A U.S. district judge has denied Consumer Financial Protection Bureau Deputy Director Leandra English’s request for a preliminary injunction that would have recognized her claim to be acting director until a final decision in her suit is reached. According to the judge, English is not likely to succeed in her claim that she, rather than Mick Mulvaney, is the acting director; has not shown that a preliminary injunction is necessary to avoid an irreparable injury; and has not demonstrated that the equities of the case favor her (English v. Trump, Jan. 10, 2018, Kelly, T.).
English’s request for a temporary restraining order against Trump and Mulvaney was denied in November 2017 (see Banking and Finance Law Daily, Nov. 27, 2017). The judge’s denial of her preliminary injunction request makes clear that he believes her claims carry little weight.
Basis of dispute. Hours before he resigned as the CFPB’s first director, Richard Cordray raised English to Deputy Director of the Bureau. Under the terms of the Dodd-Frank Act, the deputy director becomes acting director in case of "the absence or unavailability of the Director" (12 U.S.C. §5491). However, President Donald Trump claimed that the Federal Vacancies Reform Act gave him the authority to appoint an acting director, and he put Office of Management and Budget Director Mick Mulvaney in the job. English then sued to vindicate her right to succeed Cordray.
The Department of Justice, which is defending Mulvaney and Trump against English’s suit, does not deny the relevance of the Dodd-Frank Act section and concedes that a vacancy in the office could constitute "absence or unavailability." However, DOJ asserts that the Dodd-Frank Act is not the exclusive avenue to name an acting director; rather, that law and the FVRA provide alternative paths, and the president’s appointment supersedes English’s succession.
A memorandum by CFPB General Counsel Mary E. McLeod, who was appointed by Cordray, agrees with the Justice Department analysis. According to the judge, the CFPB division associate directors have agreed to act on the assumption that Mulvaney’s appointment is valid. Mulvaney has asked English to stop claiming to be acting director and to perform her duties as deputy director. He also has said publicly that he is not considering firing English, the judge noted.

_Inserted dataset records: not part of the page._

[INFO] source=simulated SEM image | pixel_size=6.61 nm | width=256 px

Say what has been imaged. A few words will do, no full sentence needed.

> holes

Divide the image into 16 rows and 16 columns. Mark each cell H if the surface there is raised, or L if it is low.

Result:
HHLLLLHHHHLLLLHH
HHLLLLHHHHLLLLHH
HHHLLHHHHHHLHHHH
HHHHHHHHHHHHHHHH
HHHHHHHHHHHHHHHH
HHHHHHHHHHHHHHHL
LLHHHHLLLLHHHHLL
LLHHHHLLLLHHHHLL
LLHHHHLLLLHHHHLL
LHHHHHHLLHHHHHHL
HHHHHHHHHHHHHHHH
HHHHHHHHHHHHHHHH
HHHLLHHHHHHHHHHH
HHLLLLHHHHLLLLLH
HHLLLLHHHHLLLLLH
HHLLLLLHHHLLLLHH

Unlikely success. According to the judge, whether English is likely to succeed on the merits of her case turns on two issues: whether the FVRA gives the president the ability to appoint a CFPB acting director and whether Mulvaney may be appointed. English failed on both points.
FVRA applicability. The FVRA gives the president the authority to appoint a CFPB acting director because the CFPB director is an officer of an executive agency who is subject to Senate confirmation, as described by the Act, the judge said. No FVRA exception applies.
There is no conflict between the FVRA and the Dodd-Frank Act succession rules, the judge continued. The two laws can be interpreted to be consistent by saying that the deputy director automatically becomes the acting director but the president can override that automatic succession by making an appointment.
The judge also pointed out that the Dodd-Frank Act says all federal laws on officers or employees are to be followed unless there is an explicit contrary provision (12 U.S.C. §5491). The Dodd-Frank Act direction that the deputy director shall serve as acting director is not such a provision.
English’s arguments that the Dodd-Frank Act implicitly repealed the earlier FVRA and that the legislative history of the Dodd-Frank Act supported her also failed to convince the judge.
Mulvaney’s eligibility. That Mulvaney continues to hold office as OMB Director does not disqualify him, the judge determined. The Dodd-Frank Act establishes who is qualified to be director, and it does not include any such disqualification (see 12 U.S.C. §5491(d)).
English’s assertions that the CFPB, and the FDIC—of which the CFPB director is an ex officio member—are intended to be independent agencies did not convince the judge that Mulvaney was disqualified. Perhaps such independence was intended, he said, but there was no statutory provision outlining how it was to be preserved.
Irreparable harm. Satisfying the irreparable harm requirement for a preliminary injunction required English to show a certain and substantial threat of an imminent and irremediable injury, according to the judge. English could not clear that high hurdle.
The loss of a job, even with its attendant loss of stature and income, is not ordinarily seen to be an irreparable harm, the judge said. That meant that all English could point to was "the loss of a ‘statutory right to function’ in a position directly related to a federal agency’s ‘ability to fulfill its mandate.’" The CFPB would not cease to function if English were not acting director and, even if it would, English herself would not have suffered an irreparable injury.
It was true that the nomination and Senate confirmation of a permanent CFPB director would end any acting directorship, the judge conceded. But there was no way to know how long that process would take. Since it was possible that English could win her suit and again become acting director before a new director was confirmed, she could not show that she was currently threatened with an irreparable injury.
The judge added that a preliminary injunction could, at most, return everyone to their last uncontested status. English’s last uncontested status was as deputy director, not acting director. (This point seems to ignore that English presumably was the acting director in the brief period between Cordray’s resignation and Mulvaney’s disputed appointment.)
Balance of equities. Deciding whether to grant a preliminary injunction requires a consideration of the public consequences—a balancing of the equities—the judge said. The equities in this case did not weigh in favor of an injunction.
Even if English could show an irreparable injury based on her loss of her ability to function as acting director, Mulvaney could claim precisely the same injury, the judge observed. Thus, the balance would not tip toward English.
Granting the preliminary injunction would not benefit the public by providing clarity, in the judge’s opinion. Not only had President Trump appointed Mulvaney, but the CFPB was operating as if that appointment was effective. Rather than providing clarity, upsetting that situation "would only serve to muddy the waters," he said.
The case is No. 17-2534 (TJK).
Attorneys: Deepak Gupta (Gupta Wessler PLLC) for Leandra English. Brett A. Shumate, U.S. Department of Justice, for Donald John Trump and John Michael Mulvaney.